Same-sex marriage legislation for NI
A Labour MP has introduced a bill at Westminster that would legislate for same-sex marriage in Northern Ireland.
Conor McGinn, who is originally from South Armagh, said Northern Ireland was "the anomaly" when it came to LGBT rights.
Northern Ireland is the only part of the UK where same-sex marriage is illegal.
During the most recent vote in November 2015, MLAs supported same-sex marriage, with a slim majority of 53 votes to 52.
However, it was blocked by the DUP using a measure known as a petition of concern.
The issue of same-sex marriage has proved divisive in Northern Ireland and is currently one of the main sticking points in Stormont's continuing political crisis.

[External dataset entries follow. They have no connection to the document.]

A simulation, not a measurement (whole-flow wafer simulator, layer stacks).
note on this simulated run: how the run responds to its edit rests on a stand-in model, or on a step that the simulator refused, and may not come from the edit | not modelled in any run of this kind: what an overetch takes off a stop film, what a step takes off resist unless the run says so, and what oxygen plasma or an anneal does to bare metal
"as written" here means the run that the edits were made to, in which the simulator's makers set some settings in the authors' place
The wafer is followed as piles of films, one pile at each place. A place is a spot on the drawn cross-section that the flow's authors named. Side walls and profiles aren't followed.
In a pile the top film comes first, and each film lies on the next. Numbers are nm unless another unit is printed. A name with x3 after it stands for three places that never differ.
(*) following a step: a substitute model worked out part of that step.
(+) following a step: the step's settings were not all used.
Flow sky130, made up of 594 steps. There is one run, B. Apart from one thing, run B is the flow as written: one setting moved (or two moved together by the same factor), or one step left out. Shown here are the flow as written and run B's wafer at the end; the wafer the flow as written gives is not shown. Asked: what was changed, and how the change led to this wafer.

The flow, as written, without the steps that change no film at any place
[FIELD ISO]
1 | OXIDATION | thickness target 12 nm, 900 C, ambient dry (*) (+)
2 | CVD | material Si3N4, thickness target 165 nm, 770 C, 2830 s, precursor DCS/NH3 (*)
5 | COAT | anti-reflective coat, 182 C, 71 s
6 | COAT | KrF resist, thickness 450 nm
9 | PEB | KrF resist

Speaking in Westminster, Mr McGinn said the people of Northern Ireland and their representatives have already spoken in favour of same-sex marriage.
Before devolved government collapsed in January 2017, members of the Northern Ireland Assembly voted five times on whether or not to introduce same-sex marriage.
In November 2015, the MLAs voted in favour of same-sex marriage but it was blocked by the DUP.
Mr McGinn said: "Northern Ireland remains a cold house for LGBT rights.
"This isn't about being nationalist or unionist, it is not even about being gay or being married. It is about people being equal.
"There are those who opposed equal marriage and it is their right to hold those opinions but it is not the right of anyone or any political party to deny or block the rights of others."
In a statement the DUP asked for its position on the matter to be respected.
Timeline of same-sex marriage laws
- England and Wales legalised same-sex marriage in July 2013 and it came into force in March 2014
- Scotland legislated for same-sex marriage in February 2014, which came into effect in December that year
- The Republic of Ireland legalised same-sex marriage in a referendum in May 2015 - becoming the only country in the world to do so by popular vote. Ireland's first same-sex marriage took place in November 2015.